Can you clarify if it’s the analysis phase or deploy phase that is taking a long time ?
Where are these systems in relation to the appserver? across a wan ? same network ?
It is the analysis phase that is taking a long time.
The systems are split across different datacenters. We are using advanced repeater for each of the DCs. But i think repeater will not be used for PAJ.
One thing i noticed is that when the PAJ runs from one of the appservers (03 in our case) , it is completing within 2mins as expected. And when the same PAJ runs from either of the other two app servers (01 or 02), it is taking longer time. Below are the screen shots of a PAJ taking longer time:
Can you please let me know what configurations i can check in our environment which might cause this kind of delays.
I suggest you monitor the processes and CPU on one of the servers being affected, while it's running, and check if by any chance, BLPatchCheck2.exe is running at high CPU usage for too long.
Does it even get pass the copying of the xml based on the logs or it doesn't show any logs at all for the targets that are running?
Thanks for the reply. Sure, i will check the CPU usage when i run the analysis and let you know what i find.
Yes, the copying of the xml does get completed on all the targets, but only after a lot of time (approx. 20-22mins). In the screen shots you can see targets that do not show any thing in the logs, those are the servers which are taking longer time.
But it is little strange that the analysis gets completed in expected time on all targets when the PAJ runs from one of the app servers(03). And it does not complete in expected time when it is run from any of the other 2 app servers.
what do you mean 'runs from either of the other two appservers' - the job is picked up by those appservers or the WIT from the job are running on those appservers ? in the 2m in case, are all the WIT for the job running on the 1st appserver ?
are all 3 of these appservers in the same location ? is the network path from the appserver to the target the same for all 3 appservers ?
Yes, i meant the job being picked up by those appservers.
All 3 appservers are in the same location and the network path from these app servers to the target servers is same as well.
And for the 2min case, the WIT for the job were running on all the 3 app servers.
I suggest you monitor exactly what is happening in terms of processes (use Task Manager with the added Command-Line column -- add it with the View menu) when each line is shown in the PAJ logs. Sometimes a line is printed to indicate it started a certain step, and it's completing it without printing something else before starting another task which it doesn't echo anything for in the logs... so it can be confusing.

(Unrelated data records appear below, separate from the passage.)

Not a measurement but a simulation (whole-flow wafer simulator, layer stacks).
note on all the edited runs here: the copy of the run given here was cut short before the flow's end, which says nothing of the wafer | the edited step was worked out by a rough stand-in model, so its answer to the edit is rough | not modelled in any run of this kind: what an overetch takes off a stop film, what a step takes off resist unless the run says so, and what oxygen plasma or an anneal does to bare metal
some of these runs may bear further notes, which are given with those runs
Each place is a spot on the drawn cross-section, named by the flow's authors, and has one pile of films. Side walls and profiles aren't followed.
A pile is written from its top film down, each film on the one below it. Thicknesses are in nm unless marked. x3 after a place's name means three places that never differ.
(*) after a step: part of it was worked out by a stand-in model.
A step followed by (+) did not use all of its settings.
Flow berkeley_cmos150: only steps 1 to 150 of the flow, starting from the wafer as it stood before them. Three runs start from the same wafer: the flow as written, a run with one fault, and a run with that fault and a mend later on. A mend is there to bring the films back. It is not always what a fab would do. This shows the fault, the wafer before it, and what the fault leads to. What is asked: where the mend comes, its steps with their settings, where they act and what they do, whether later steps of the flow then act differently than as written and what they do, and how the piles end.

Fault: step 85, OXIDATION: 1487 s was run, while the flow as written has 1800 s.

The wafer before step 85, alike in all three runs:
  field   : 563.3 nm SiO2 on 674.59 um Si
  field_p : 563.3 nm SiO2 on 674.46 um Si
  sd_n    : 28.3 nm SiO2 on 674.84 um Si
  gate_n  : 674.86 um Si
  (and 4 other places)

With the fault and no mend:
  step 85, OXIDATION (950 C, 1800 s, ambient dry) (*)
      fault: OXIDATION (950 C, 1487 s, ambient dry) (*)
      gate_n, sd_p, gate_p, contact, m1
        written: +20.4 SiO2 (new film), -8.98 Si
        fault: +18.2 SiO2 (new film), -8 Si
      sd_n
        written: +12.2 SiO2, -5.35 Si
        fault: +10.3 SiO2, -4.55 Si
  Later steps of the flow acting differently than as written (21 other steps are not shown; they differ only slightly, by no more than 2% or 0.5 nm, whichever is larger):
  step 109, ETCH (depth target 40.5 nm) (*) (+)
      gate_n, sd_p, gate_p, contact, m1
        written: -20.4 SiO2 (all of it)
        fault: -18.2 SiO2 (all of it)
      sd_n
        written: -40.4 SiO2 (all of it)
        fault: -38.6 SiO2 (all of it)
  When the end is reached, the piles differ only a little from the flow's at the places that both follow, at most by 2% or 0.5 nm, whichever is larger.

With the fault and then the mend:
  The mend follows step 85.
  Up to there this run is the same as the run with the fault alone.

I.e. it says it starts copying the xml, and then that it's starts the analysis, but in between it had to decompress and decrypt the xml. The issue will seem like it' sthe copy, but the file probably got there within seconds, and it's the decryption that's taking forever.
I know that shavlik's engine is relying on msxml to decrypt the HUGE xml files in order for hfcli to be able to read it. That takes a lot of CPU and on some servers, has been known to cause problems (and take forever to run).
Did you by any chance, change the PRIORITY setting in the Windows options of the Patch Global Configuration panel?